The ideas and thoughts expressed within this blog are not the views or opinions of WorldTeach nor the Namibia Ministry of Education, but rather my personal views.

Monday, April 5, 2010

Centre Captains Save Opening Day

After exhausting weeks of assessment and planning, the Keetmanshoop PLATO Centre finally re-opened last Monday (29 March). Still the lone full-time (and even part-time) force in the Centre, I could have had a truly painful re-opening.

Aware of the chaos-potential, I came to my senses and ran to a local senior high school on the morning of the Centre’s opening day, and gave an inspiring and captivating “value of community service” speech to grade 12 leaders. Five responsible young boys rose to the challenge (took the bait, hah!). These boys were Centre-saving and also morale-saving, I can admit.
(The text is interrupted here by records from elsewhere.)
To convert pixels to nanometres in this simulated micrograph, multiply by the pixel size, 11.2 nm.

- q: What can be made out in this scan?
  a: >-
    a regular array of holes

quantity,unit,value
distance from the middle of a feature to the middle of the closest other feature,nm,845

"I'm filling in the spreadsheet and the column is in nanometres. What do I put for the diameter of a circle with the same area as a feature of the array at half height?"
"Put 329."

Over the past two weeks, I have not had a single visit or check-in from my “partners” in the regional office or host Teachers’ Resource Centre, which has been frustrating. I submit regular (unsolicited) planning reports/updates; they knew that this was Opening Week. I was not sent to Keetmanshoop to plan and physically run the Centre alone. What will happen when I’m gone in less than two months? I have been weary about the non-existence of a counterpart since last October, when we discussed this assignment. (deep breath). Ok, so, my volunteer “Centre Captains,” as I’ve knighted them, were the bizzomb (great assets)! I must also give propers to the Teacher Ambassadors that have worked with me over two long meetings, and on various afternoons to support the planning and re-opening process. (Teacher Ambassadors are another resource I created and nurtured through compelling arguments at local school staff and principals’ meetings. I have one or two teachers tasked to represent the interests of each school in town and help market and support the Centre at their school).

I had to rush an orientation with the Captains and at different times throughout the first afternoon, I needed to corral them all outside to check-in and reinforce an expectation or rule (like learner-confidentiality) that I missed during the rushed presentation. Overall, though, I was pleased with the adeptness, sensitivity, and computer savvy of my young leaders. At the end of the day, they were also “complaining” about their hurting feet, from standing and moving around the classroom all afternoon; ‘twas wonderful.

The Centre Captains helped manage outside traffic; they helped orient new computer users to keyboarding and mouse basics; they helped users log-in and log-out of the educational learning software; they answered basic mathematics questions raised by young users; they guided learners on how to navigate through lessons; they alerted me to technical problems they couldn’t (and I didn’t want them to) address/fix; they kept me aware of time (there are three groups of full-time users registered for each day); and they helped me with some decorating of the Centre’s walls and doors!

During a recent business trip to meet with the learning software providers in South Africa, I collected t-shirts, which I will present to the volunteer Centre Captains. I will also create official applications and a formal description of their tasks/duties for Centre files and for their central reference. At the end of the term, I will present them with certificates of service. I will also leave the recommendation, for whomever is tasked to manage the Centre, to keep a record of their hours and author a letter summarizing their hours and service at the end of the next term. These boys are all college-bound; this community service may have a place in their admissions and scholarship/bursary applications. (I'm pictured with my top captain, Nahvad, who wants to become a mathematics teacher).

ABOUT THE REGISTERED USERS – Keetmanshoop Computer-Based Learning Centre
For the remainder of the 1st term and all of the 2nd term, there are now 150 registered learners, from nine(9) schools throughout the community. Learners were selected at the school-level, based on varying criteria established by each school. Each selected learner, along with a parent/guardian and a teacher, signed a commitment form and received an official registration letter/card, which the learner must bring to each of his/her assigned sessions (2 hours/week). The learners are in grades 5-12, and range in age from 10-22 years. The 22 year-old, is in grade 9! Actually, many learners registered to use the Centre are above the average age of learners in their grade, based on being held back or starting school very late; so, I'm happy that they may benefit from the additional instructional support. (I’ll write a post on social promotion or transfer policies later). I plan to have counseling sessions with all learners before I leave, to get more about their story, and to help them establish goals for their time in the Centre. I expect that the counseling sessions will present a few challenges, based on time, yes, but mainly based on language barriers. We’ll see. The main academic focus of the Centre is mathematics. PLATO is the name of the educational learning software used in the Centre.


  1. As I have commented before, you are doing great service. Continue to do global community service. So proud of yoy

  2. They are lucky you are honest and actually doing the work since no one is checking in or even sent someone to help out. You could have been there not doing a thing.

    When you leave, I hope they have someone in place to pick up the slack.